What is regression?
What is regression?
Regression is a technique to model the relationship between a feature (independent variables) and a prediction (dependent variables). It helps us understand how the value of a dependent variable is changing based on the value of the independent variable. When applied properly it helps us predict values 😯!
Regression |
Regression is a powerful technique that lets us find a line or a curve that fits the data we have. By doing regression, we can create or reuse mathematical models
that show how the dependent and independent variables are related. Mathematical models
are useful because they help us understand a system and make predictions based on the system’s variables. Sometimes, the mathematical model we choose may not match the data well, so we have to look for a better model that can capture the patterns we see.
Example 1: How do we know if it is going to rain?
Whenever you use your phone, watch a news cast, or just ask in the internet “What is the chance of rain today?”, mathematical models are used by meteorologists to predict if there will be the possibility of rain. You may wonder, What variables
are taken into consideration when running those mathematical models? Is the smell of rain enough?
Exercise 1
Suppose that someone wants to know the type of shapes they have based on the area of the shape.
- Is that even possible? Can someone know what shape they have based on the area?
- If the area is not a good variable or property to understand the type of shape we can have. We need to come up What relationship can we use in order to know what is the type of shape?

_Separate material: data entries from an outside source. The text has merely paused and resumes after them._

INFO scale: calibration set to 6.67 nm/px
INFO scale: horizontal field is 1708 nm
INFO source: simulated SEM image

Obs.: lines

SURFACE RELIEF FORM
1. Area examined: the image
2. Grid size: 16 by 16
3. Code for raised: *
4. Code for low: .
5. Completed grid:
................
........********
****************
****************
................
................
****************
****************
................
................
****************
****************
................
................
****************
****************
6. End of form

A model, in the case of our previous example, is just a function that is built to establish a relationship between our dependent variable and independent variables. For example, functions such as lines (y = ax + b), parabolas (y = a(x -h)^2), cubic curves, (y=ax^3+bx^2+cx+d), and many more can be used as models.
How to make sure your model fits the data?
When we perform analysis using a machine learning model that already exists we need to ensure that we select the appropriate model and that somewhat represents our data. On the image below you can see that the data points represent a parabola. It is very likely that the model we need to use is a parabolic model something like this…
\[ y = a(x -h)^2 \]
When you use a parabolic model you need to know where the vertices of the parabola will land in order to predict where a new point will be. You could go ahead and run a model, setting no vertices and end up like the “Under-fitting” image, or setup way to many vertices and end up like the “Over-fitting” image. We want to set it just right enough so that our model “fits” the data and new data points can be represented using the model.
Image 1: Under-Fitting and Over-Fitting |
You always need to make sure that the model you choose to represent your data fits what you are working on. Otherwise, you might have one of two issues:
Under-Fitting
This happens when you are unable to find a relationship in the data you have been given. This often happens when there is not much data to use.
Over-Fitting
When you are trying to accommodate every possible value in your data, even the ones that don’t represent anything. By doing this you might be choosing values that are outliers and do not represent the reality of things. For example, having a shape that has 1 or 2 lines doesn’t make sense.